Seeing venture capitalist Timothy Draper play air guitar and sing a rock tune he penned about entrepreneurial risk takers was certainly memorable. But the founder and managing director of Draper Fisher Jurveston (DFJ) was more intent on driving home his overall message encouraging aspiring entrepreneurs to “change the world.”

“Go out there and do something,” Draper told his audience of 200 students at an event hosted by the Michael P. Polsky Center for Entrepreneurship at the Hyde Park Center April 11. It’s the people who “go after the world and say ‘this thing needs changing’” that his seed and venture capital firm tends to back. He said he personally responds to pitches in which entrepreneurs have creative ideas on how to “overthrow those lazy bureaucratic incumbents.” He pointed to such DFJ investments as free e-mail provider Hotmail and Internet phone provider Skype as examples. “We have focused. We have dedicated ourselves pretty much exclusively to entrepreneurs who go out into the world and make all those supreme sacrifices, with one thing in mind—that the world needs changing.”

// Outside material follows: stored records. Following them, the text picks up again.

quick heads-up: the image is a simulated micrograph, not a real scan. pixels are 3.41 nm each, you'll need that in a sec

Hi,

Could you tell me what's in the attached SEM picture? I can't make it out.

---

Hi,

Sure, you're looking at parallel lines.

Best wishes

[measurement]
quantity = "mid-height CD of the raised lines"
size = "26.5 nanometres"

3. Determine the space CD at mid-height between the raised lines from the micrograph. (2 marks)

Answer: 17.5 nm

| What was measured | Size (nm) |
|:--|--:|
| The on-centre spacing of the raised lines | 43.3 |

Draper offered pointers for assessing motivation. “We’re looking for an entrepreneur with the passion and energy that will take them through whatever it takes to make this thing happen. If they do it just for the money it’s a fair-weather thing; they’re there for a short period of time.”

Entrepreneurs face financial, social, and career risks, and Draper called them heroes. Instead of seeking “steady, stable jobs,” he said, “go for something fun. Go for something you love.”